SEC Charges Adviser With Fraud Tied to “Death Puts”
The Commission’s enforcement division and inspectors at OCIE continue to work closely and have developed a series of cases in recent months. One of the more unusual proceeding spawned through this relationship is the action involving a hedge fund, its owner and “death puts.” In the Matter of Donald F. Lathen, Jr., Adm. Proc. File No. 3-17387 (August 15, 2016).
Respondents in the proceeding are: Mr. Lathen, Eden Arch Capital Management, LLC and Eden Arc Capital Advisers. Mr. Lathen is the sole owner, control person, CEO and CFO of Capital Management, a registered investment adviser between October 31, 2012 and February 23, 2016. Capital Advisors is owned by Mr. Lathen. It receives incentive fees. The firm’s general partner is Eden Arc Capital Partners, L.P., a pooled investment vehicle created by Mr. Lathen.
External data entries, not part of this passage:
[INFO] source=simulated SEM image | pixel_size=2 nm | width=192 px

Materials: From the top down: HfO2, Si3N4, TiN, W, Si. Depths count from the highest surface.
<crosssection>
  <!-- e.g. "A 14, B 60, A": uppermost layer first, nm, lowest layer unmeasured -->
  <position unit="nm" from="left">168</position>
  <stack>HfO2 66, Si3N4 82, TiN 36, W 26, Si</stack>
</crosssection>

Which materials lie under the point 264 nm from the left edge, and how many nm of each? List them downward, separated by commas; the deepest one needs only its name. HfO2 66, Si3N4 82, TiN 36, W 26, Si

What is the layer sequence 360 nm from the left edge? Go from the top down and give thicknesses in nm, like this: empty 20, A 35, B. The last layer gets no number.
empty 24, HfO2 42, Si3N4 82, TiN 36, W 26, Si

In March 2011 Mr. Lathen began obtaining subscriptions for Capital Partners or the Fund. Its investment strategy centered on acquiring medium and long term bonds and certificates of deposit that had “survivor options” or “death puts.” Investments wee thus on fixed income securities that could be sold back to the issuers – the put – at par plus interest in the death of the holder. By acquiring the instruments at a discount and selling them back at par plus interest the Fund hoped to profit.
Key to the strategy was acquiring the instruments in joint accounts so that the death put could be exercised promptly. To implement this strategy Mr. Lathen began signing up terminally ill Participants. The Fund paid them $10,000 each to become a joint owner of the securities. While the securities were obtained for the Fund, the joint interests were titled to the Participant and either Mr. Lathen or a designated person as a nominee for the Fund. This is because only a natural person could hold the death put. Accordingly, appropriate documents were executed designating Mr. Lathen and others as nominees for the Fund.
Over 60 Participants signed up. Since May 2011 the Fund has purchased about 2350 instruments from dozens of issuers through joint accounts in the name of the Participant and Mr. Lathen or the nominee. To exercise the death benefits Mr. Lathen or the nominee had to assert the claim with the issuer in their name and complete the necessary documentation, representing that they personally were entitled to the death benefit. In fact those representations were false since the Fund acquired the rights and at all times accounted for them in their books and records and financial statements.
From inception the Fund has earned over $9.5 million in profits, largely through early redemption of the bonds and CDs held in the joint accounts. In January 2013 Mr. Lathen replaced the documents executed previously regarding the nominee relationship with other agreements that changed his relationship with the Fund to one of borrower. This permitted him to borrow Fund money. The loans could be made on a non-recourse bases at a rate of prime plus three percent.
Respondents have profited from these arrangements by charging management fees that ranged between 0.5% and 2% of AUM. At the same time the instruments were held in joint accounts and were not in the name of the of the Fund or an account that contained only fund assets under its name as agent or trustee for the Fund as required by the Custody Rule.
The Order alleges violations of Securities Act Section 17(a), Exchange Act Section 10(b) and Advisers Act Section 206(4) and Rule 206(4)-2. The proceeding will be set for hearing.